1946 Sugar Strike
Aloha e, September 1 marks the 75th anniversary of the historic 1946 sugar strike. WWII was over, and the ILWU was making steady gains in organizing plantation workers. In 1944 the union claimed 900 members and 28,000 in 1946! Clearly a showdown was in the offing. The ILWU demanded a 65 cent per hour minimum wage, a forty hour work week, and a union shop. These demands deemed “moderate” by the union were viewed as outrageous by the sugar planters. It was an impasse and at midnight on September 1, 1946, the strike was on! Thirty three of the 34 Hawaiʻi sugar plantations, and 26,000 workers (with families this involved 75,000 people). The union knew that meticulous planning was necessary and developed detailed plans including daily assignments for thousands of workers, including picket duty, hunting , fishing and food “bumming “, soup kitchens for each plantation, and other strike related activities. The owners had a plethora of anti-union laws, like bans on picketing, in place. They also decided on an end run, hiring 6,000 workers from the Philippines. They expected that the Filipinos would be very antagonistic to workers of Japanese ancestry, due to the harsh treatment by the occupying Japanese Imperial Army during WWII. The Union scored an important victory when their supporters in the Seamen's union succeeded while en route to Hawaiʻi, in signing up Filipino workers in the ILWU. They marched off the ship with union cards in hand!

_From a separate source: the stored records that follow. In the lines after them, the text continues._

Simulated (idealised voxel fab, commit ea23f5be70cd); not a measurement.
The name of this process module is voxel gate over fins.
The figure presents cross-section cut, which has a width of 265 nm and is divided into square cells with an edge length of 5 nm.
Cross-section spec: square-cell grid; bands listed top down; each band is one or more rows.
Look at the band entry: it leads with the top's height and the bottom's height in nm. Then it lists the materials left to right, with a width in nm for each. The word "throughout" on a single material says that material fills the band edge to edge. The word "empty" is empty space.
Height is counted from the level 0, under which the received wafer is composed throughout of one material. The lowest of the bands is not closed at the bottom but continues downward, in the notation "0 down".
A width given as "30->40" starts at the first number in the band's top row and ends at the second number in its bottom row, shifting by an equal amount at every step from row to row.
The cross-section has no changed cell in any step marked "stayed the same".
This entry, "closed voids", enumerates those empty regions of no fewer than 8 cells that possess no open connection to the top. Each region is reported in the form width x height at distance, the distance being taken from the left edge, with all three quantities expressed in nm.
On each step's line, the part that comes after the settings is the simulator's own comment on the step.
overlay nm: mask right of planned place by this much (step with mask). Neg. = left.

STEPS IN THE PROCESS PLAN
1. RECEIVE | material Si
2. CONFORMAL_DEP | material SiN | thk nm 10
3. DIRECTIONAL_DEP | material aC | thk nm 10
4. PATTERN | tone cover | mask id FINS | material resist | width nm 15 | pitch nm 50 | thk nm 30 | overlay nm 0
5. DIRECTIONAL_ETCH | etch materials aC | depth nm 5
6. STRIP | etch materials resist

Ben Achetta recalls being recruited on the boat on his way to Hawaiʻi.
Alfredo Villanueva remembers picketing during the strike and the recruitment of Filipino workers.
The strike ended after 79 days. The union won substantial wage increases and an end to the paternalistic “perquisite” system. The strike demonstrated the power of the union, it was “here to stay” and workers had gained a voice in the direction of Hawaiʻi!